Analyses fail randomly due to IndexError #2993

hackdna · 2018-09-10T14:53:05Z

Specific code commit: 137a461
Version of the web browser and OS: any
Environment where the error occurred: Vagrant

Steps to reproduce

Run an analysis using a test workflow

Observed behavior

Analysis completes successfully in Galaxy but fails randomly in Refinery with the following error message in the Celery log:

2018-09-07 11:26:27,619 ERROR    celery.worker.job:282 log() - Task analysis_manager.tasks.run_analysis[75d2a63a-c8b0-4bd3-a710-e332bacba1fd] raised unexpected: IndexError('list index out of range',)
Traceback (most recent call last):
  File "/home/vagrant/.virtualenvs/refinery-platform/local/lib/python2.7/site-packages/celery/app/trace.py", line 240, in trace_task
    R = retval = fun(*args, **kwargs)
  File "/home/vagrant/.virtualenvs/refinery-platform/local/lib/python2.7/site-packages/celery/app/trace.py", line 438, in __protected_call__
    return self.run(*args, **kwargs)
  File "/vagrant/refinery/analysis_manager/tasks.py", line 302, in run_analysis
    _attach_workflow_outputs(analysis_uuid)
  File "/vagrant/refinery/analysis_manager/tasks.py", line 149, in _attach_workflow_outputs
    analysis.attach_derived_nodes_to_dataset()
  File "/vagrant/refinery/core/models.py", line 1414, in attach_derived_nodes_to_dataset
    self._create_derived_data_file_nodes(graph_with_input_nodes_linked)
  File "/vagrant/refinery/core/models.py", line 1589, in _create_derived_data_file_nodes
    self._get_output_connection_to_analysis_result_mapping()
  File "/vagrant/refinery/core/models.py", line 1508, in _get_output_connection_to_analysis_result_mapping
    )[index]
  File "/home/vagrant/.virtualenvs/refinery-platform/local/lib/python2.7/site-packages/django/db/models/query.py", line 201, in __getitem__
    return list(qs)[0]
IndexError: list index out of range

Expected behavior

No error

Notes

There is no default order for items returned by filter() call.

Also, this may cause outputs to be added incorrectly to the provenance graph in case of analyses with more than one input.

The text was updated successfully, but these errors were encountered:

scottx611x · 2018-09-11T20:55:08Z

This error occurs 100% of the time with my local setup, ~50% of the time with Ilya's local setup, and 0% of the time with a CloudMan Cluster and AWS Refinery instance.
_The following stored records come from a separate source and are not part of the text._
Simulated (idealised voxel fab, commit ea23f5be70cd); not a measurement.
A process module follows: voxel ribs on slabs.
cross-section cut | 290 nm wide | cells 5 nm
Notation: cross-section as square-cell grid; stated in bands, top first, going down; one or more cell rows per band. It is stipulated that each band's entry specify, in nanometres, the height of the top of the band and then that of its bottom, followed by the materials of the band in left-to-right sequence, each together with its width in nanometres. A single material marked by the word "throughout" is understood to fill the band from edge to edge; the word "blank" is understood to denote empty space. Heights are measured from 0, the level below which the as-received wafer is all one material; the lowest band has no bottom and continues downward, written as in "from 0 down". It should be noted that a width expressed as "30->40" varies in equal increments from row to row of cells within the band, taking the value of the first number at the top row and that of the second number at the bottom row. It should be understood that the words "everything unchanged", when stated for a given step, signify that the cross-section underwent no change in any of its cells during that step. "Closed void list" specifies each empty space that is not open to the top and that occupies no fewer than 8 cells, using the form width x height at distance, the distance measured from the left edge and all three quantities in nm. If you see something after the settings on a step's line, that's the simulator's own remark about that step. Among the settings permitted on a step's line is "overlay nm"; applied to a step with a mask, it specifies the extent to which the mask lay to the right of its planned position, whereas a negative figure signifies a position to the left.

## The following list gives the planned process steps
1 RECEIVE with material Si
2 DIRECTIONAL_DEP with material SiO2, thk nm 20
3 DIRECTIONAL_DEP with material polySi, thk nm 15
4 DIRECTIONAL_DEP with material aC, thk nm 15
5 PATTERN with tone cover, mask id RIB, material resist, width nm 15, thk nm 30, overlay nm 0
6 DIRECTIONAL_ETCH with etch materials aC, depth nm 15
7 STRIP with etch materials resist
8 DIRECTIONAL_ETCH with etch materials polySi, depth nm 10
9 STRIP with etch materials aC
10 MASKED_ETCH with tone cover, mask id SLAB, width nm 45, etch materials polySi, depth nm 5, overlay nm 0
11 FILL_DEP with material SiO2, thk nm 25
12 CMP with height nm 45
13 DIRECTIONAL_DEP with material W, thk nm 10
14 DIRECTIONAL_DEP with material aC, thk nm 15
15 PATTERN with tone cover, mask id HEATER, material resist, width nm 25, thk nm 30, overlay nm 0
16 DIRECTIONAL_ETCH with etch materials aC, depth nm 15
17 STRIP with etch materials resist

I'm hesitant to write a fix for something that we haven't observed in our production environment. Especially due to the fact that I am able to reproduce this error reliably with my local setup.

hackdna · 2018-09-11T21:02:05Z

The code in question is broken by design. Different error rates are simply due to random order of items returned by the filter() function. It's just a matter of time before this error occurs in production. Also, it may have already caused some analysis outputs to be attached to wrong inputs.

scottx611x · 2018-09-12T15:40:42Z

After taking the time and testing this with a CloudMan cluster, the error is 100% reproducible and isolated to the Test workflow: 5 steps without branching workflow.

@hackdna Your 50% success rate was because you were also running the Test workflow: SPP analog workflow locally which doesn't exhibit this issue.
My 100% Failure rate was due to the fact that I was only running Test workflow: 5 steps without branching locally.

What the error stems from is the fact that we hadn't updated the Rename DataSet field properly for the Test workflow: 5 steps without branching workflow to give a more descriptive/unique output name for the outputs that we are bringing back into Refinery like we have been with other workflows. We saw the IndexError because each output file name was Output file.txt.

When this is done properly the order of that filter() shouldn't matter.

You can try this out locally with the following updated version of Test_workflow__5_steps_without_branching.ga
(Please note I had to add the .txt extension to upload to Github and that should be removed before adding to Galaxy)
Test_workflow__5_steps_without_branching.ga.txt

hackdna · 2018-09-12T16:03:10Z

I did not use Test workflow: SPP analog. The IndexError is due to the value of the index variable derived from a randomly ordered list of one size used for another randomly ordered list of a different size. Renaming of inputs is only going to mask this problem.

scottx611x · 2018-09-12T16:37:59Z

@hackdna are you able to reproduce the failure condition with the Workflow that I've provided?

This error will not occur (nor do we care about the ordering of the mentioned filter) with properly annotated workflows. Specifically the Test_workflow__5_steps_without_branching.ga is the only one of our workflows that will exhibit this issue, Could you please test with your local setup and confirm?

hackdna · 2018-09-12T16:42:56Z

Updating workflow annotations is useful but it does not fix fundamental problems with the code in _get_output_connection_to_analysis_result_mapping().

scottx611x · 2018-09-12T16:51:22Z

@hackdna That didn't answer my question.

When we properly annotate our workflows (as we should be doing to provide more meaningful names to the derived results of our workflow runs Ref #2373) the ordering of the filter that you have mentioned does not matter.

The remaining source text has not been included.